Dying Stars Caught Eating Rocky Alien Planets

Collisions between planets result in dust and rocky debris.
In this artist's impression, the host star is running out of hydrogen in the core. It is also losing mass, which causes the planets to move further out. The perturbation of the orbits may lead to collisions that will generate large amounts of rocky debris. (Image credit: © Mark A. Garlick /space-art.co.uk/University of Warwick)

Astronomers have caught four dying stars in the act of chowing down on rocky alien planets similar to Earth, a destructive cosmic process that may one day play out in our very own solar system,  a new study reveals.

Evidence of the distant celestial meals was found around four white dwarfs — stars that are in the final stages of their lives. The stars are surrounded by dust and rocky debris from shattered alien planets that appear to have once shared very similar compositions to Earth, according to astrophysicists at the University of Warwick in the U.K.

"What we are seeing today in these white dwarfs several hundred light-years away could well be a snapshot of the very distant future of the Earth," said study leader Boris Gänsicke, a professor in the department of physics at the University of Warwick, in a statement.

The researchers used the Hubble Space Telescope to examine the atmospheres of more than 80 white dwarf stars within a few hundred light-years of the sun. They found that the most common chemical elements in the dust around four of the white dwarfs were oxygen, magnesium, iron and silicon — the four elements that make up roughly 93 percent of the Earth, the astronomers said. [Gallery: Dying Stars Consume Rocky Alien Planets]

The dusty veils of material also contained an extremely low proportion of carbon, which is similar to what is found with Earth and the other rocky planets that orbit closest to the sun. According to the researchers, this is the first time that such low proportions of carbon have been measured in the atmospheres of white dwarf stars surrounded by cosmic debris.

These observations indicate that the stars once hosted at least one rocky planet that has since been destroyed. The astrophysicists also determined that they are witnessing the final phase in the deaths of these alien worlds.

The inner region of an exoplanetary system, where four terrestrial planets orbit a sun-like star. (Image credit: © Mark A. Garlick/space-art.co.uk/University of Warwick)

Last gasps of dying stars

White dwarfs are the compact stellar remains of relatively small stars, like our sun, that have exhausted their fuel, leaving behind dim, fading cores of material. The sun, and more than 90 percent of the stars in the Milky Way galaxy, will one day end up as white dwarfs, astronomers have said.

The atmospheres of white dwarfs are typically made up of hydrogen and helium, so heavier elements that are incorporated into their atmospheres are dragged downward to the stellar core by its intense gravity, and are usually out of sight within a matter of days, the researchers explained.

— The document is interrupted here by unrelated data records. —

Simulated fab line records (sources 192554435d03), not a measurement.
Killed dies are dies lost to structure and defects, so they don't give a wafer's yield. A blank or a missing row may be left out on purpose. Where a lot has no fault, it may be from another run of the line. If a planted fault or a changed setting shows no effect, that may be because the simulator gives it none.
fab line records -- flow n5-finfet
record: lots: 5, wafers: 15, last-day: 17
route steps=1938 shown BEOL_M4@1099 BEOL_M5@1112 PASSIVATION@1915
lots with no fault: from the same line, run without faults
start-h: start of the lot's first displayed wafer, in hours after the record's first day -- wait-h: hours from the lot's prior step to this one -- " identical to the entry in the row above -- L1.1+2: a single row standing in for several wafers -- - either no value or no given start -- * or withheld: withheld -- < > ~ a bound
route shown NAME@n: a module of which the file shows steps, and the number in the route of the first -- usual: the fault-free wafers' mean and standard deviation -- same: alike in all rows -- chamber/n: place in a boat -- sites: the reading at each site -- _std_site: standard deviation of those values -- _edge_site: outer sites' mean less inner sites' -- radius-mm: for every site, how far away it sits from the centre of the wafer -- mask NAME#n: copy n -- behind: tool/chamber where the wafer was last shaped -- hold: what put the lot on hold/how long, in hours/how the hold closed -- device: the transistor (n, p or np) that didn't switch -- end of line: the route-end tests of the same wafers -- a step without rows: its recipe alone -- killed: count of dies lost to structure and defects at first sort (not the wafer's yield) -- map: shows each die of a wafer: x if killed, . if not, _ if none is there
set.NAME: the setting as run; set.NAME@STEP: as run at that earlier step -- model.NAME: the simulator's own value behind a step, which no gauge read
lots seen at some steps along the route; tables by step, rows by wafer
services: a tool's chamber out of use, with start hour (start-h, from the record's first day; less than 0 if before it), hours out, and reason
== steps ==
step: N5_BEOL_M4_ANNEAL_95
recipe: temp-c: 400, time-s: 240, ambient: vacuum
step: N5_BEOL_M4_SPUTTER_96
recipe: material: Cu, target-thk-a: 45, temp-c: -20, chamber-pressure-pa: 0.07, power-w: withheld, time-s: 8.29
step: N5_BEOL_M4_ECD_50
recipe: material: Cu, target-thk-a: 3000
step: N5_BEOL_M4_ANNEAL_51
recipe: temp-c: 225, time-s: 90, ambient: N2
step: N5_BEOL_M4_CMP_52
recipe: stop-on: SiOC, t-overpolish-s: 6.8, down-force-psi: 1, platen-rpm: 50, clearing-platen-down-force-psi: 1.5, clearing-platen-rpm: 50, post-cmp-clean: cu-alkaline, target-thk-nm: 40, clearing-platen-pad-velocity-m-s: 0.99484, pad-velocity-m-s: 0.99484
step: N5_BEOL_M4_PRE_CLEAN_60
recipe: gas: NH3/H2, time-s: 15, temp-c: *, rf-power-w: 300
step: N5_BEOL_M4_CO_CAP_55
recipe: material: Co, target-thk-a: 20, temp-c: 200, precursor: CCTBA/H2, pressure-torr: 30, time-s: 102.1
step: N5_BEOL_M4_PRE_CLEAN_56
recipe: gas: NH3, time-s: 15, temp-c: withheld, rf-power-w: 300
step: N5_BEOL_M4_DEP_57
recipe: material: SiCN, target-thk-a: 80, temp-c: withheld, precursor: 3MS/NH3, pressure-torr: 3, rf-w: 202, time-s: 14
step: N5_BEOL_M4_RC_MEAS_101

Since the astronomers were able to detect oxygen, magnesium, iron and silicon in the atmospheres of four of the white dwarfs, they must have been observing the final phase of the planets' death, as shattered material rained down on the stars at staggering rates of up to 2.2 million pounds (1 million kilograms) per second.

One white dwarf in particular, called PG0843+516, stood out from the rest because of its seemingly overabundant stores of iron, nickel and sulfur in the dust in its atmosphere. Iron and nickel are elements typically found in the cores of terrestrial planets, as gravity pulls them into the center during the formation of planets.

This suggests that PG0843+516 is in the midst of swallowing up the remains of a rocky planet that had a similar composition to Earth, the researchers said.

"It is entirely feasible that in PG0843+516 we see the accretion of such fragments made from the core material of what was once a terrestrial exoplanet," Gänsicke said.

 

Rocky material in orbit around a white dwarf star (center). Collisions turn larger material into dust, some of which then rains down on to the white dwarf. (Image credit: © Mark A. Garlick /space-art.co.uk/University of Warwick)

Preview of Earth's fate?

But while this process is occurring hundreds of light-years away, the cannibalistic scene could be a harbinger for the eventual fate of our planet.

"As stars like our sun reach the end of their life, they expand to become red giants when the nuclear fuel in their cores is depleted," Gänsicke said. "When this happens in our own solar system, billions of years from now, the sun will engulf the inner planets Mercury and Venus. It's unclear whether the Earth will also be swallowed up by the sun in its red giant phase — but even if it survives, its surface will be roasted."

As the sun sheds large amounts of its mass, the planets will migrate further out, he said, which will wreak havoc in the solar system.

"This may destabilize the orbits and lead to collisions between planetary bodies as happened in the unstable early days of our solar system," Gänsicke said. "This may even shatter entire terrestrial planets, forming large amounts of asteroids, some of which will have chemical compositions similar to those of the planetary core. In our solar system, Jupiter will survive the late evolution of the sun unscathed, and scatter asteroids, new or old, towards the white dwarf."

The detailed results of the study will be published in the journal Monthly Notices of the Royal Astronomical Society.